Chinese aid helps Myanmar refugees
Half a million Rohingyas flee country due to fresh violence
A Rohingya refugee girl queues to receive food at a camp near Teknaf, Bangladesh, on Thursday. JORGE SILVA/REUTERS |
DHAKA - Habiba narrowly escaped violence in Myanmar and managed to flee to Bangladesh, leaving all of her belongings behind in her motherland. She left her home in a village in the violence-ridden district of Rakhine, in western Myanmar, which borders Bangladesh, on Sept 30, after her husband was killed along with scores of others.
Habiba, who uses a single name, is one of more than half a million Rohingya who have fled to Bangladesh after fresh violence erupted in August.

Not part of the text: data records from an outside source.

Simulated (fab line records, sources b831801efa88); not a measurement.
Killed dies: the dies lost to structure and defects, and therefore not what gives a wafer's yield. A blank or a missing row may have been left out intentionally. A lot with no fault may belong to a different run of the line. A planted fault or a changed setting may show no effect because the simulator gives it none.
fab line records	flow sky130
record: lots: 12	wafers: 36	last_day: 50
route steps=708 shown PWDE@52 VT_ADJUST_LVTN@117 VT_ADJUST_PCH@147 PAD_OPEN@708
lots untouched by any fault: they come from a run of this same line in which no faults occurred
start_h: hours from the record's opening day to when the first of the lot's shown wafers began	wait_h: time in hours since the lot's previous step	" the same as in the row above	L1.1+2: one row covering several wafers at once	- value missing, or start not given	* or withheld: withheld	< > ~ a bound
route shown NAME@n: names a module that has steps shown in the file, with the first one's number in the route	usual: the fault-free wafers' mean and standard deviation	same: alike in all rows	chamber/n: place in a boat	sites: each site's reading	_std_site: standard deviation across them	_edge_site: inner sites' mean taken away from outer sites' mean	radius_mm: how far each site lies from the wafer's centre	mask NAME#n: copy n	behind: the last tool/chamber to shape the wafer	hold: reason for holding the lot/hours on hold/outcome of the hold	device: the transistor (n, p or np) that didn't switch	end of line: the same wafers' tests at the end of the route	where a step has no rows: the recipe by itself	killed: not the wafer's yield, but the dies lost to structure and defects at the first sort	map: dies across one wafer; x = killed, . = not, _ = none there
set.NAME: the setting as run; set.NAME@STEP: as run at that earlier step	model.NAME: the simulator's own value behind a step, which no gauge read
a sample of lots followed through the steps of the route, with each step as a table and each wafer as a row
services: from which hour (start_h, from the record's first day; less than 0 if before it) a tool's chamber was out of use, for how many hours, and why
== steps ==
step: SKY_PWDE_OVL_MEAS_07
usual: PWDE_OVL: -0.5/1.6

After coming to Bangladesh, Habiba said she and her children have been surviving under the open skies.
She said that even in torrential rain, she could not find a place to keep her children from getting drenched.
Habiba and her children's suffering, however, has been eased as she is one of the thousands of refugees to receive the vital relief tents sent by China for the Rohingya last week.
With support from Bangladesh Army personnel, Habiba's tent has already been set up in a camp in Cox's Bazar district near the border.
An exhausted Habiba, while resting in her tent in the Cox's Bazar refugee camp recently, said how relieved she was.
"We're doing so much better since we received the relief tent from China. Thankfully, we'll no longer get soaked by the rain and are far happier," she said.
"The tent from China has become a wonderful new home for us."
Rama Khatun is another lucky woman who was allocated a Chinese relief tent.
Khatun, who came to Bangladesh from the violence-plagued Rakhine state, said life had been tough for the past couple of days, but things had changed for the better.
"Now we have got a tent. The Chinese tents are very big and we can all live comfortably, my children included, which feels great," she said.
Officials said hundreds of tents have already been built at a new refugee camp in the Cox's Bazar district.
The Chinese relief tents will be able to accommodate tens of thousands of people, the officials said.
Military personnel have been busy putting up the Chinese tents and extending relief efforts to the Rohingyas.
China last week also sent vital relief materials for the Rohingya. A second Chinese cargo plane carrying relief supplies for the Rohingya refugees arrived in Bangladesh's southeastern Chittagong region on Thursday. This followed the first shipment which arrived from China on Oct 4.
The relief supplies included about 2,000 tents and 3,000 blankets.
Extremists launched fresh attacks on police outposts in Myanmar's Rakhine state on Aug 25, displacing residents from a number of areas in the Maungtaw district, to border areas with Bangladesh.